I passed my 11+, and attended the local state grammar school, getting all the shit you’d expect from friends. Clever observational quips such as, “posh twat”, “nob jockey” and following the release of Channel 4’s, The Inbetweeners, “briefcase wanker”, despite my lack of briefcase, or having any discernible resemblance to Will. At school, I was by no means the shy and retiring type. I suppose my teachers would put me firmly in the class-clown category, but I certainly wasn’t aggressive or overly obnoxious. I just liked taking the piss, and I was better at that than most of them were at teaching.

I would say I was well liked by most at school, bar some teachers, and certainly well known. I played rugby union for the school, and rugby league outside of school. I maintained a busy schedule, and many different groups of friends, however I was always happy. I never did anything because I thought it was the done thing, or because I wanted to fit in, I did what came naturally to me.

I don’t want that to come across as me being a selfish little shit, far from it, I just naturally had an ability to walk in to a room and get on with anyone, of any age or background, and I loved being around people. I suppose that was the first sign of things to come.

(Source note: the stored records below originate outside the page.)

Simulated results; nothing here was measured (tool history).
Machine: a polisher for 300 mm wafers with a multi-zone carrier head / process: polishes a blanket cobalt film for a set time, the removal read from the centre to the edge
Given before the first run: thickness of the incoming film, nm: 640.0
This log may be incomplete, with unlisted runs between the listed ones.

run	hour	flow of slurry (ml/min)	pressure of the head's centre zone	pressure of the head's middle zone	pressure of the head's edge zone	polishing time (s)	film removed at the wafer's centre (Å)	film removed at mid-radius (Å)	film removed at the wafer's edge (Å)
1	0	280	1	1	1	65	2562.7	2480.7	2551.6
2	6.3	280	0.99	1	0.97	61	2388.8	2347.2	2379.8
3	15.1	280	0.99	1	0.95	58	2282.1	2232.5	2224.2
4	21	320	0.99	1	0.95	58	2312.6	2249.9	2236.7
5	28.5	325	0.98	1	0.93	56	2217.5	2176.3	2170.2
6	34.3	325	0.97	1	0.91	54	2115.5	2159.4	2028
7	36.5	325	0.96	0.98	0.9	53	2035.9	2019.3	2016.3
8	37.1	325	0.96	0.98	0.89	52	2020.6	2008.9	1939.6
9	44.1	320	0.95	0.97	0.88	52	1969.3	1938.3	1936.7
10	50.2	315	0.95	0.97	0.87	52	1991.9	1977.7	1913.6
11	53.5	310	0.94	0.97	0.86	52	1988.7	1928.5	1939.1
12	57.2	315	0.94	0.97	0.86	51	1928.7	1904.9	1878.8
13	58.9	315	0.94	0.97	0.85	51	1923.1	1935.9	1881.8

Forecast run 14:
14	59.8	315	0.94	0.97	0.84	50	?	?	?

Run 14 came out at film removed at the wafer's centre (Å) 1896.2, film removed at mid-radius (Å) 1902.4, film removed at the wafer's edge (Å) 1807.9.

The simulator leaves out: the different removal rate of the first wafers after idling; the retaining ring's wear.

I very nearly didn’t attend university, but thanks to one of my good friends, I submitted applications to a few places, albeit somewhat half-arsed. Amazingly, I was given conditional offers by 3 universities (no red bricks, much to the school’s dismay). I always did well academically when push came to shove, but it was certainly a struggle for my teachers and parents alike to try and keep me motivated. I ended up leaving school with 11 GCSE’s all A-B and 4 A Levels all A-B. Admittedly, that was as big a shock for me on A Level results morning as it was for one of my teachers who hid in the staff room having told me I wouldn’t get a D based on my effort. If you ever read this Sir, I apologise for the frustration caused over the 2 years, but hiding from me? What a shit show.

That left me packing my bags to go to university. I wasn’t exactly moving far, just a short train ride down the country a little. Far enough away to have new experiences, but close enough to get mum to do my washing a couple of times a term. The culture shock didn’t hit me immediately, but those 3 years had a profound effect on my life.